Bears fans are hoping for double digit sacks from Shea McClellin this season to help off set some of the focus on Julius Peppers. McClellin was drafted to be a pass rushing specialist on third downs, essentially substituting for Israel Idonije.
The hope is McClellin will have a major impact as a rookie to help the Bears make a run to the Super Bowl.
The reality of McClellin's production will likely quite different than the hope surrounding his arrival.
To make this case I went and added up every rookie NFL sack specialist (DE/OLB) sack totals from their first year in the NFL. I started from the year 2000 and came all the way forward to 2011 and focused on each and every rookie drafted in the first and second round.
The obvious hope was to get a good idea of how productive McClellin can be based on surveyed average total.
That answer came rather simply, all of those 97 players drafted averaged a total of four sacks over this 12 year period.

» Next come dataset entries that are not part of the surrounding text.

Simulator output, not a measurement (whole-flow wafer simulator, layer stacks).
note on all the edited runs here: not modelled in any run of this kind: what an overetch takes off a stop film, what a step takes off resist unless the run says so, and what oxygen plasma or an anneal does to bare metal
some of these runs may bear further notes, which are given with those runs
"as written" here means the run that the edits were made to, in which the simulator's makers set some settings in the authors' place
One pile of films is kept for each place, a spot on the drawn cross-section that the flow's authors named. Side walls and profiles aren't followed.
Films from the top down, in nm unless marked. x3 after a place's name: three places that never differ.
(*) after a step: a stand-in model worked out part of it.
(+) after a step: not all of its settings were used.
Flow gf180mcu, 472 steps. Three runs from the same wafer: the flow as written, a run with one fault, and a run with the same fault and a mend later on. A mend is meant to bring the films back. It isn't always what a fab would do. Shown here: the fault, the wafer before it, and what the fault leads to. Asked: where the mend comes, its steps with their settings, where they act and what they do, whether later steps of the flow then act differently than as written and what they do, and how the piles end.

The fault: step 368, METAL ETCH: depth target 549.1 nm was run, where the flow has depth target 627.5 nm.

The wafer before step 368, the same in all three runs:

I wasn't able to come up with pressure numbers outside of sacks so there is no way of knowing if a lot of these rookies got good pressure and simply weren't able to hit home.
However it's a number that is below expectations of most Bears fans I'm certain. Such a low average projected total may also seem to point to a player like Corey Wootton coming in and sending the young rookie to the bench.
Wootton who himself only has one career sack due to the many injuries he's fought to overcome isn't short on ability. He has shown burst off the edge and prior to his knee injury in the first game of the pre-season during the opening kickoff was having a strong camp.
Wootton's ability is there, the question is can his experience give him a bit of an edge to be the primary rusher complimenting Julius Peppers?
McClellin will likely get first crack at the lineup, but the thought is his production may not be any better than the production Wootton could put up if he was the starter and the Bears did not draft McClellin.
The question is who has the higher ceiling? Only time will tell but in the immediate it appears that the Bears may be best served letting Israel Idonije be the primary rusher opposite Peppers and sub in the rookie only when absolutely necessary.
Barring a special emergence from McClellin the Bears are probably best served leaving him in a backup role rather than trying to push him into an immediate special rushing/situational role.
McClellin should definitely earn his role and prove that he can be an immediate impact rusher in order to justify dislodging Israel Idonije from his all down regular DE position.